The IRA ceasefire 20 years on
On August 31st, 1994, the Provisional IRA declared a ‘complete cessation of violence’, ending the daily death and destruction that had been normal in Ireland for the previous 25 years
Sense of possibility: a child plays against a wall in north Belfast. Photograph: Crispin Rodwell/Reuters
The early 1990s in Northern Ireland was a curious period. The Troubles ploughed on, with daily headlines of death and destruction. In the first eight months of 1994, 65 people died in the conflict, three of them RUC officers. Among the killings were six Catholics gunned down watching a World Cup game in Loughinisland, the gangland boss Martin Cahill in Dublin, and the former INLA leader Dominic McGlinchey in Drogheda.
There were days you felt that this was the way it was going to be forever. And yet there was an intangible sense of possibility, of subterranean shifts that might lead somewhere. On August 31st, 1994, the UVF murdered a 37-year-old Catholic man in Antrim. But that very night the IRA declared a “complete cessation of violence” from midnight.
Earlier that decade, in secret behind monastery walls, John Hume, the leader of the SDLP, had been talking to Gerry Adams, the president of Sinn Féin, to determine if there could be a halt to the bloodshed. Adams had been holding out the possibility that the “war” could end. That process, begun tentatively in 1988 before breaking down, resumed in the early 1990s with the late Fr Alex Reid of Clonard Monastery in Belfast acting as go-between.

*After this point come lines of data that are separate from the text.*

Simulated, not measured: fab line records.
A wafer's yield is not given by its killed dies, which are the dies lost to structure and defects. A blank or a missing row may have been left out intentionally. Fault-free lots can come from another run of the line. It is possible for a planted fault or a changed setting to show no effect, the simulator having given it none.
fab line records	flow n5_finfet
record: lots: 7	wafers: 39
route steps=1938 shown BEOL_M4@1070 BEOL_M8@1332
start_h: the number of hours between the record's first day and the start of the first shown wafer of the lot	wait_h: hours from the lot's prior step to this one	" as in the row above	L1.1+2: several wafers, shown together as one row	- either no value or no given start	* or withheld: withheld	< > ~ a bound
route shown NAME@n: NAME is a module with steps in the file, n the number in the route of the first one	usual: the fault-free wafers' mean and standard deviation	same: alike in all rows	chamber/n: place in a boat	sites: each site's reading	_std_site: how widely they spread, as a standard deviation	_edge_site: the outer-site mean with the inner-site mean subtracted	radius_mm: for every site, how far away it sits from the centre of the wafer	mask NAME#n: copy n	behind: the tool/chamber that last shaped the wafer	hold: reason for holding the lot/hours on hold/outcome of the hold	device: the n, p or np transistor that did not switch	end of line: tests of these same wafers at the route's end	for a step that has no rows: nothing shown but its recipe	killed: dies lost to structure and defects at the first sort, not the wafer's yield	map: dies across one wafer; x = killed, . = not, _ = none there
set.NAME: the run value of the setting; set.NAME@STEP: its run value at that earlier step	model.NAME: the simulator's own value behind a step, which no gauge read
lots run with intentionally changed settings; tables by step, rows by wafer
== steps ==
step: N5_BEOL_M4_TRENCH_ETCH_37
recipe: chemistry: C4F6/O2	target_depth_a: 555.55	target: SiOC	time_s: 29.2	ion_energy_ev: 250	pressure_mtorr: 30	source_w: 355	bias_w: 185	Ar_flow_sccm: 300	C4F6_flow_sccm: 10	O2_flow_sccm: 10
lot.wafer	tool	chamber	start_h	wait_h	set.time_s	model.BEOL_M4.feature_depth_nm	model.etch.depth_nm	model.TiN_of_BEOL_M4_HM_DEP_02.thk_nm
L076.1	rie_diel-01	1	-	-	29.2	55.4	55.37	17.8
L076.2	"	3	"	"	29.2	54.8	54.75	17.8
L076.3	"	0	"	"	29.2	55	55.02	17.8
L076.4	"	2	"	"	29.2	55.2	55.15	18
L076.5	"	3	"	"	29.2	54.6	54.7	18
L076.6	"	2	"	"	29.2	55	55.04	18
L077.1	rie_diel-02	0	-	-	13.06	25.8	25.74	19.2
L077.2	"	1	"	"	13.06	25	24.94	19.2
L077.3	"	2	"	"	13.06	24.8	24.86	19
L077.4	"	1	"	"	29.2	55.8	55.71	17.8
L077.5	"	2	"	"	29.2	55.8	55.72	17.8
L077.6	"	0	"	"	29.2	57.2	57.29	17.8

When these talks were discovered, in the spring of 1993, Hume got a hammering from unionists, from sections of the Dublin media and from some in his own party. He carried on regardless, saying he didn’t care “two balls of roasted snow” about the criticism. Hume did care, though. Those years took a toll on his health.
That engagement gave Taoiseach Albert Reynolds, British prime minister John Major and their well-regarded Department of Foreign Affairs and foreign-office officials something to work on, and resulted in the Downing Street Declaration of December 15th, 1993.
It was a complex and almost theological document, dealing with issues including the notion, dear to republicans, of national self-determination. It tried to bring the argument beyond the simplicity of “Brits Out”, the Sinn Féin and IRA slogan that was emblazoned on Black Mountain as you drove into Belfast around that time.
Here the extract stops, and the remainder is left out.